2024-03-20 16:21:52 UTC

  > So if you're trying to match a string without a newline at the end, you can't 
  only use $ in Python! My expectation was having multiline mode disabled 
  wouldn't have had this newline-matching behavior, but that isn't the case.

I would argue this is correct behavior, a "line" isn't a "line" if it doesn't end with \n.[1]

  > 3.206 Line - A sequence of zero or more non- <newline> characters plus a terminating <newline> character.

[1] https://pubs.opengroup.org/onlinepubs/9699919799/basedefs/V1...

menacingly

0 replies

2h46m

2024-03-20 15:40:42 UTC

Of course it’s line. How could it be the end of the string when the matter at hand is defining the string?

mdavid626

0 replies

7h9m

2024-03-20 11:17:15 UTC

Is this a bug?

masswerk

0 replies

9h20m

2024-03-20 09:06:30 UTC

As for the good old reference implementation (not "Parameter Efficient Reinforcement Learning"):

  my $string = "cat\n";
  /cat$/s  -> true
  /cat\Z/s -> true
  /cat\z/s -> false

k3vinw

0 replies

8h11m

2024-03-20 10:15:45 UTC

Another poor soul trying to solve one problem using regex and now they have two… ;)

javier_e06

0 replies

3h48m

2024-03-20 14:38:43 UTC

I would hold a code review hostage if any file does not end with an empty new line.

My reasoning would be if the file is transmitted and gets truncated nobody would know for sure if it does not end a new line. Brownie points if this is code end has a comment that the files ends there.

The article calls computer languages platforms but the are computer languages. Bash is not included. Weird. I believe the most common use of regular expressions is the use of grep or egrep with bash or some other shell but, who knows. Maybe I am hanging with the wrong crowd.

humanlity

0 replies

7h2m

2024-03-20 11:23:46 UTC

Interesting

homakov

0 replies

6h14m

2024-03-20 12:11:55 UTC

This led to a few serious bugs in Ruby-based apps. Always use \A\z

https://homakov.blogspot.com/2012/05/saferweb-injects-in-var...

https://sakurity.com/blog/2015/02/28/openuri.html

https://sakurity.com/blog/2015/06/04/mongo_ruby_regexp.html

hans_castorp

0 replies

9h9m

2024-03-20 09:17:11 UTC

Fun fact: in Postgres, 'cat\n' matches 'cat$' when the so called "weird" newline matching is enabled :)
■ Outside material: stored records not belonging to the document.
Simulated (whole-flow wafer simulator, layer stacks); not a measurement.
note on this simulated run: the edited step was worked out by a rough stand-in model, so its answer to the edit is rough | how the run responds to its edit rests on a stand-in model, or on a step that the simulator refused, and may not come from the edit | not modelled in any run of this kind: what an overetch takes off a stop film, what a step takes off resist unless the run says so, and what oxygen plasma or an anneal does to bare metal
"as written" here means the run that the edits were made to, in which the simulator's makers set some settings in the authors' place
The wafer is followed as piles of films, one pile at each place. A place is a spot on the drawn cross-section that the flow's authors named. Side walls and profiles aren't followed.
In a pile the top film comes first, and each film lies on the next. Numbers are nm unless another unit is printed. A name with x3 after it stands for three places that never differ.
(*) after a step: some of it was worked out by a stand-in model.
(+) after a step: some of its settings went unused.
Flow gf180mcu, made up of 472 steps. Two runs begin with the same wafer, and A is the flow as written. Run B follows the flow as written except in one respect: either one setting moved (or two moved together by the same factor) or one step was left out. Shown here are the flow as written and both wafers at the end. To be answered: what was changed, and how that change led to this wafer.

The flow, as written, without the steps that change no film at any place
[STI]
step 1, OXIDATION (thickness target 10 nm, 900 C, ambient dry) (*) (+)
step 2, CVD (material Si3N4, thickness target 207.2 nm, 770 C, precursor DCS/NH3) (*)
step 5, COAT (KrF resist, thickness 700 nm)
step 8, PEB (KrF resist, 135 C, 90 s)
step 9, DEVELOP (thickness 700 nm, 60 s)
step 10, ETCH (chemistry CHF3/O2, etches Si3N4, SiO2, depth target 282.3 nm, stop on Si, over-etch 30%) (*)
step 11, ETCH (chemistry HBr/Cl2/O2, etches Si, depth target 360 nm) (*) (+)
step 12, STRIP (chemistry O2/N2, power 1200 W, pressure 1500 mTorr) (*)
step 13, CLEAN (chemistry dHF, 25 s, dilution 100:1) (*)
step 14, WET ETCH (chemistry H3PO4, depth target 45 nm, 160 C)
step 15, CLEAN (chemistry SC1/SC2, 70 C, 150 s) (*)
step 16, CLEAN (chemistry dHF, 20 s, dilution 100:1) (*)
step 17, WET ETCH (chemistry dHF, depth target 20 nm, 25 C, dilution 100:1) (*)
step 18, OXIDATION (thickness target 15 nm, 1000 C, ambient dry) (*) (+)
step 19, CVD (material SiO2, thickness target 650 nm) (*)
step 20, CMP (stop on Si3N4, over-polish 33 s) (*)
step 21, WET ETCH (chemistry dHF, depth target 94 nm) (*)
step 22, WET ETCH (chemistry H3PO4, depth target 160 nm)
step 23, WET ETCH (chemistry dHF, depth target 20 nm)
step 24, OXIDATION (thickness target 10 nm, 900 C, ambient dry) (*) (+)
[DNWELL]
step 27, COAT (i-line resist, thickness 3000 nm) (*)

https://www.postgresql.org/docs/current/functions-matching.h...

gorjusborg

0 replies

4h57m

2024-03-20 13:28:57 UTC

If you really want to learn regex, you'll have a hard time piecing it all together via blog posts.

Brad Freidl's Mastering Regular Expressions is a good book to read if you want to stop being surprised/lost.

I'll admit I stopped at the dive into DFA/NFA engine details.

frou_dh

0 replies

8h25m

2024-03-20 10:00:56 UTC

Something I found really surprising about Python's regexp implementation is that it doesn't support the typical character classes like [:alnum:] etc.

It must be some kind of philosophical objection because there's no way something with as much water under the bridge as Python simply hasn't got around to it.

danbruc

0 replies

7h30m

2024-03-20 10:56:35 UTC

People are confused about strings and lines. A string is a sequence of characters, a line can be two different things. If you consider the newline a line terminator, then a line is a sequence of non-newline characters - possibly zero - plus a newline. If there is no new-line at the end, then it is not a [complete] line. That is what POSIX uses. If you consider the newline a line separator, then a line is a sequence of non-newline characters - possibly zero. In either case, the content of the line ends before the newline, either because the newline terminates the line or because it separates the line from the next. [1]

The semantics of ^ and $ is based on lines - whether single-line or multi-line mode. For string based semantics - which you could also think of as entire file if you are dealing with files - use \A and \Z or their equivalents.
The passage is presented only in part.